Unrest in Government Accounting

CPA Journal, The, Mar 2008 by Foltin, Craig

At the federal level, several governmental agencies, such as the General Services Administration (GSA), issue performance and accountability reports. GSA administrator Lurita Doan has stated: "I am committed to developing sound metrics that demonstrate our performance." Doan's report can be found at www.gsa.gov.

Despite some displeasure about SEA, GASB continued to move forward in promulgating governmental accounting and financial reporting. Things seemed somewhat quiet. Just as disputes from GASB 34 had settled down, the Enron and WorldCom scandals occurred and the Sarbanes-Oxley Act of 2002 (SOX) was passed. Issues of governance, internal controls, risk management, and performance measurement received considerable attention in private-sector accounting regulation. Discussion of these issues spilled into the government arena. Talk of these issues in relation to government financial reporting coincided with GASB concluding its experimentation and assessment phases of SEA reporting, bringing even more attention to the SEA challenge.

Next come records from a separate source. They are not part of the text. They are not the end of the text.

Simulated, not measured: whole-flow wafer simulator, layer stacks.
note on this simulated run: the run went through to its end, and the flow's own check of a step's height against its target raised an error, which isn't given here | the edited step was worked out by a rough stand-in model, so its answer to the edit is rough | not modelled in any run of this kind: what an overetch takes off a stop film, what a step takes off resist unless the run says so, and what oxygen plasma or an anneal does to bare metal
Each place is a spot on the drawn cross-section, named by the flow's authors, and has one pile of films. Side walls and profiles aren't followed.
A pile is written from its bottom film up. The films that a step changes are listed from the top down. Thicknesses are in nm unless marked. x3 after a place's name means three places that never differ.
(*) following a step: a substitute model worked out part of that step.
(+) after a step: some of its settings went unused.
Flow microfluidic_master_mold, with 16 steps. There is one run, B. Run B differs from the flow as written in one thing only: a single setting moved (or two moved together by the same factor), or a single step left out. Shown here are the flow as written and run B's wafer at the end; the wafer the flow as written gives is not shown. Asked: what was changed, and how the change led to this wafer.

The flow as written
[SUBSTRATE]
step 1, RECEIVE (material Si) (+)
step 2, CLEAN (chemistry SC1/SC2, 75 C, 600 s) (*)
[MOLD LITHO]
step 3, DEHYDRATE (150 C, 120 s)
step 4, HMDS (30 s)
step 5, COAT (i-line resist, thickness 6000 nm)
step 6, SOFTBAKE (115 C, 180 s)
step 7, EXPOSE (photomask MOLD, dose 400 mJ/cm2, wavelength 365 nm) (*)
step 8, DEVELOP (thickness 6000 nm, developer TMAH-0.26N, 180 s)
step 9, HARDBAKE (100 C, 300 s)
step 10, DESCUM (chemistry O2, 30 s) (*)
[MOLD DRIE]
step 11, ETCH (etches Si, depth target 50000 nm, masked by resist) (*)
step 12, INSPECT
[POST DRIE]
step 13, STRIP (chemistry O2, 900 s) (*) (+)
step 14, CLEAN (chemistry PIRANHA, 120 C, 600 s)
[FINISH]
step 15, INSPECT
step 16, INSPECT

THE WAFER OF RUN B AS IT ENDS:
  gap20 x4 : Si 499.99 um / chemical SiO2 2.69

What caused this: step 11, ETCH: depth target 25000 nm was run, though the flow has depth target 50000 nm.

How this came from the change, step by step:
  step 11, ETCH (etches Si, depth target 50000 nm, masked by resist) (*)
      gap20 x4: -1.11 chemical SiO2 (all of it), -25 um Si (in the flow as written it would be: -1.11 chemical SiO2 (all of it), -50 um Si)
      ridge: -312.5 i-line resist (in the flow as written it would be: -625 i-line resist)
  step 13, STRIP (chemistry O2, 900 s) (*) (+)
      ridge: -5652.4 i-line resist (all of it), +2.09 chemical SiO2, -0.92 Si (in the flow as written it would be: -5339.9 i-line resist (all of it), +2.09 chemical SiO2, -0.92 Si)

The GFOA Objects to Potential Requirement of SEA Reporting

Although there had been some animosity between GASB and GFOA in the wake of GASB 34, such as GFOA's opposition to GASB's derivatives hedge accounting proposal, tempers were relaxed until talk of required SEA reporting resurfaced. GASB had planned to officially add SEA reporting to its technical agenda. The GFOA tried to block the move with strong protests directly to FAF officials. (See "GASB Cleared to Proceed on Performance Measurement," GFOA Newsletter, December 8, 2006.) On November 28, 2006, the FAF confirmed that GASB had jurisdictional authority to include SEA in its standards settings if it so chooses, essentially giving the board the green light it wanted.

After the FAF confirmation, when it became evident that GASB was moving forward with SEA, the GFOA called for a reassessment of GASB and in March 2007 issued a position statement with questions and answers. This did not deter GASB; SEA was officially added to its technical agenda on April 6, 2007. Adding it to the technical agenda means GASB will begin actively deliberating the issue.

The GFOA warned: "GASB's plans will inevitably prove both counterproductive and a waste of scarce taxpayer resources." Furthermore, "the move amounted to a unilateral and unwarranted expansion of the GASB's authority ... and thus constituted a major violation of the 1984 agreement that established the GASB."

GASB tried to curtail criticism by saying: "GASB does not intend to require governments to report SEA information." GASB says that any guidance is only to help entities that wish to voluntarily report information. GFOA Executive Director Jeff Esser responded skeptically to such claims: "They are a standard-setting body and when they put their rubber stamp on something, it carries weight."

The GFOA says it is trying to gamer support for reassessment from other government interest groups. One specific alternative that the GFOA espouses is transferring standardssetting responsibility to FASB. Another is to have GASB go into a maintenance mode, and promulgate standards on a demand basis only. The GFOA thinks GASB is simply looking for issues to set standards on, even if no need exists, which could lead to an endless list of projects that will only complicate financial reporting. The bottom line, GFOA says, is that "GASB's time has now come and gone, and some other vehicle would better meet the need."